Edinburgh Castle ***

In this case there were no thanks for the records which people were buying – these days, the glass slipper in a Cinderella story like Murs’s is the number of phone votes he received in X-Factor in 2009, the catalyst for his career to date.

Although to be fair, anyone who doesn’t even win a television talent show (Murs was runner-up) and is still playing to thousands of people in front of a ten-piece band eight years later surely has more going for them than just a bit of good publicity. Murs is a charmer, there’s no doubt – although, to reluctantly play the parental concern card, his Carry On innuendos showed the difficult balance of marketing a pop star to both kids and adults.

Yet his voice was strong and versatile, a natural soul singer’s instrument throughout the wistful pop of Years and Years, a duet with Louisa Johnson on recent single Unpredictable, and the low-key balladry of I Need You Now.

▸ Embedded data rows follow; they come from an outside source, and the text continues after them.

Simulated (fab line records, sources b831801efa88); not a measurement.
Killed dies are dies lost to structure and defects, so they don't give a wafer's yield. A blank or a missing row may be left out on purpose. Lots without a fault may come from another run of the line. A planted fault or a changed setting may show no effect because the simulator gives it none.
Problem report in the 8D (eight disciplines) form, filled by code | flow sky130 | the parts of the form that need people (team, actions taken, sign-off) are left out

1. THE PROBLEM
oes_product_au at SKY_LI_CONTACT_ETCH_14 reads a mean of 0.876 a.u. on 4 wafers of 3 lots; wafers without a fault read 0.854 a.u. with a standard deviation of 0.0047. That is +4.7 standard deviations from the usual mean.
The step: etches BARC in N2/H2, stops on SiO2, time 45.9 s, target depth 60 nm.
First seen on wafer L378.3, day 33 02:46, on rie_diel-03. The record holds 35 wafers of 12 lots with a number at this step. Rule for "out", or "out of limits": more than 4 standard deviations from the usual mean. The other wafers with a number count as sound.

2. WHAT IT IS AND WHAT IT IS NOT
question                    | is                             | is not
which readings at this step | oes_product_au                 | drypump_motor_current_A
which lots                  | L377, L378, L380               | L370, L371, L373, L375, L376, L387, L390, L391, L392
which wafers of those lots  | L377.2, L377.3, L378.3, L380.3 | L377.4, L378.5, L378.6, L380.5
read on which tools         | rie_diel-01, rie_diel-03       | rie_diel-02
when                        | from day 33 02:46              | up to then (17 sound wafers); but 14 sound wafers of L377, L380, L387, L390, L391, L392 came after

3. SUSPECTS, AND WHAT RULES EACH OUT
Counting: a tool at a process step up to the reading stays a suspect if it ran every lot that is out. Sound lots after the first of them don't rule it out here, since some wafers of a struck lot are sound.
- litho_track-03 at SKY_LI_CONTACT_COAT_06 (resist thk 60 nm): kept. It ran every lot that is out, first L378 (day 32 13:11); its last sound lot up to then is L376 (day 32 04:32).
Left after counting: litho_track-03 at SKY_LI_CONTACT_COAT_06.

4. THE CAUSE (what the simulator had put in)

Unwittingly or otherwise, casting his ex as a panto villain before the latter (many in the audience seemed annoyed he’d ever been anything but single) wasn’t exactly chivalrous, but beyond the range of his vocal ability there’s a laddish quality to Murs. He peppered big hits including Heart Skips a Beat, Dear Darlin’ and Troublemaker with nostalgic ‘90s medleys including Montell Jordan, Ini Kamoze and Gala’s Free From Desire, a crowdpleasing strategy from a guy who works hard enough to never need another call centre job.